"I owe it all to a Scotsman I met by accident in New York City. With instant faith I explained to him that once every year I go home to Britain to spend a holiday with my oldest friend Zoe, and that this time we'd chosen the Highlands of Scotland - but didn't know where to go. Could he recommend a good hotel?

"The Airds Hotel," he said instantly. "Port Appin, Argyllshire. You'll not beat it anywhere."

He was a very impressive Scotsman, with a beautiful accent. So some months later Zoe and I and Zoe's car took an overnight train from London to Fort William, Argyll. In pouring rain the next morning, we drove down the west coast to Port Appin, below cloud-wrapped hillsides, along misty grey lochs. And out in the rainwashed water of Loch Linnhe, as we rounded a bend toward the hotel, we saw a very small island, not much more than a rock, on which stood a square solitary castle.

Zoe said later, "I remember when you first saw the castle. You were very quiet for a while, and I knew something was going on in your head."

What I could hear, in my head, was a small delighted voice crying, "That's where the Boggart lives!"

Castle Stalker

In the past 15 years I'd written only one fantasy novel. Finishing the last volume of 'The Dark Is Rising' sequence in 1977 had left me drained of ideas for books, and I found myself writing for the theatre, film and television instead. Apart from 'Seaward', published in 1982, my only works on the children's list had been texts for picture books.

But in that indistinct part of the mind where the imagination lives, I'd begun in the last year or so to find that I wanted to write a book about a boggart, the mischievous, invisible house spirit who is found in the folk-tales of Britain - particularly the North of England and Scotland. Why a boggart? I don't know - I just liked the idea of boggarts, their quirkiness, their independence, their mischief-without-evil. And I knew I wanted to bring my Boggart - once he becomes particular, I give him a capital letter - accidentally across the Atlantic, to find out what would happen to him. Perhaps I thought that since I'd lived in the United States for 30 years, it was high time I set a novel there.
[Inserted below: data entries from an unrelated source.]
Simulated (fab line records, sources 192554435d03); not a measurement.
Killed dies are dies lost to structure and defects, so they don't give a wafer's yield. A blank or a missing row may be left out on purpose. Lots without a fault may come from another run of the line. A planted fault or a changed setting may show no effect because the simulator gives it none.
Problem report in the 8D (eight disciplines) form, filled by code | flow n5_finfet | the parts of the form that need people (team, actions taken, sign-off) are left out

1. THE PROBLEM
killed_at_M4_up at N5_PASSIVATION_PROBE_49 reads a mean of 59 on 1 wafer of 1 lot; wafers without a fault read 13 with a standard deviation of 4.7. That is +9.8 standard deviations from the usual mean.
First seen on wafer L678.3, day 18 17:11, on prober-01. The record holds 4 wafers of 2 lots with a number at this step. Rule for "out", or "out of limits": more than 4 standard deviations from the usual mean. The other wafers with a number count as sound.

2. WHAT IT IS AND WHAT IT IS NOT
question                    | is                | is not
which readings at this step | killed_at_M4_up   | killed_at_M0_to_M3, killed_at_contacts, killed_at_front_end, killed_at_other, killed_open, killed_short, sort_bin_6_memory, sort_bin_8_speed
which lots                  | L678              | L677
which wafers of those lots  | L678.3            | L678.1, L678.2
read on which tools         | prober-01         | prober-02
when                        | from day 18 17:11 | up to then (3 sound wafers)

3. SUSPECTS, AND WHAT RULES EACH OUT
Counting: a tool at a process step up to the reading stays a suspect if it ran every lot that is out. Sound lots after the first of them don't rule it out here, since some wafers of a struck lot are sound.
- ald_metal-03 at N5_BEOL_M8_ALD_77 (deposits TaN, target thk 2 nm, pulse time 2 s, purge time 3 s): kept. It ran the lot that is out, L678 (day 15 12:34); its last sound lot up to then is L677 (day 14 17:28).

Castle StalkerZoe and I had a splendid holiday at the Airds Hotel, and I went often to stare at the castle - always from across the water, since it was unoccupied and locked, and no one was allowed inside. Then I went home and started to write 'The Boggart'.

For me, writing a book is always a wonderful voyage of discovery, as the story unfolds itself and the characters appear. It never fails to surprise me, probably because I am the kind of author who starts a novel knowing a lot about the beginning and the end and hardly anything about the middle. The largest surprise to me this time was the place to which my Boggart's transatlantic voyage would take him. I'd assumed it would be Boston, the American city I know best. But my imagination wouldn't give me any pictures of Boston. It kept showing me Toronto.

I'm very fond of Canada; perhaps I see it as a halfway house between Britain and the United States. I give all my manuscripts to the Lillian H. Smith Collection in the Toronto Public Library, I visit the city often, I have friends there - "But I'm not Canadian!" I said, to the voice in my head.

"But you're not Scottish either," said the voice.

"So?"

So The Boggart is set in Port Appin and in Toronto, not in the United States. And the next book won't be American either, because last summer Zoe and I went back to Scotland, to the Isle of Skye, in the Hebrides. To get there we drove across Scotland from Inverness (after another overnight train ride), all along the length of Loch Ness, and I looked out at the dark rippled water of that magical lake and found the Boggart inside my head again, trying to get out.

As a result, before long I shall be writing one more book about him, set entirely in Scotland, and I hope I shall have as much fun as I did writing the first. And perhaps one of these days my head will give me a book set in New Mexico, or Seattle, or even Boston - but I can't make it happen. I just have to listen for the instructions, and do what I'm told. You can't argue with that small voice of the imagination."